Converting relationship navigation into explicit filters early means downstream phases only need to handle standard query patterns with filters and subqueries - no special-case logic for each relationship type.

Phase 2: Lowering

Location: engine/lower.rs

Lowering converts a simplified statement into HIR (High-level Intermediate Representation) - a collection of related statements with tracked dependencies.

Toasty tries to maximize what the target database can handle natively, only decomposing queries when necessary. For example, a query like User::find_by_name("John").todos().all() contains a subquery. SQL databases can execute this as SELECT * FROM todos WHERE user_id IN (SELECT id FROM users WHERE name = 'John'). DynamoDB cannot handle subqueries, so lowering splits this into two statements: first fetch user IDs, then query todos with those IDs.

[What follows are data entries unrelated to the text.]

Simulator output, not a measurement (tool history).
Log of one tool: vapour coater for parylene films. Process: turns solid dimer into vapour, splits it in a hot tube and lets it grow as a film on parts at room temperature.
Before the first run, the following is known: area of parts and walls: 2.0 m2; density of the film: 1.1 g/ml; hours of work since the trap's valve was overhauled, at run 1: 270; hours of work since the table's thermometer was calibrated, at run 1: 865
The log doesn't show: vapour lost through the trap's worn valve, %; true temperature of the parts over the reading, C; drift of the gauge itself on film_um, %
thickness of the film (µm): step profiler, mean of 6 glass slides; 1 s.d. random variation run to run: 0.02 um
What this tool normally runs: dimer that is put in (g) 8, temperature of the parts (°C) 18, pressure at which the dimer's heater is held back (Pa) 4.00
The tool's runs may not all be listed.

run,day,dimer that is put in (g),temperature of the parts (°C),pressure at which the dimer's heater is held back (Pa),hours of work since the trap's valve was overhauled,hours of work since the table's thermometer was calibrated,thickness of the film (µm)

The HIR tracks a dependency graph between statements - which statements depend on results from others, and which columns flow between them. This graph can contain cycles when preloading associations. For example:

SELECT users.id, users.name, (
    SELECT todos.id, todos.title 
    FROM todos 
    WHERE todos.user_id = users.id
) FROM users WHERE ...

The users query must execute first to provide IDs for the todos subquery, but the todos results must be merged back into the user records. This creates a cycle: users → todos → users.

This lowering phase handles:

  • Statement Decomposition: Breaking queries into sub-statements when the database can’t handle them directly
  • Dependency Tracking: Which statements must execute before others
  • Argument Extraction: Identifying values passed between statements (e.g., a loaded model’s ID used in a child query’s filter)
  • Relationship Handling: Processing relationship loads and nested queries

Lowering Algorithm

Lowering transforms model-level statements to table-level statements through a visitor pattern that rewrites each part of the statement AST:

  1. Table Resolution: InsertTarget::Model, UpdateTarget::Model, etc. become their corresponding table references
  2. Returning Clause Transformation: Returning::Model is replaced with Returning::Expr containing the expanded column expressions
  3. Field Reference Resolution: Model field references are converted to table column references
  4. Include Expansion: Association includes become subqueries in the returning clause

The TableToModel mapping (built during schema construction) drives the transformation. It contains an expression for each model field that maps to its corresponding table column(s). This supports more than a 1-1 mapping—a model field can be derived from multiple columns or a column can map to multiple fields. Association fields are initialized to Null in this mapping.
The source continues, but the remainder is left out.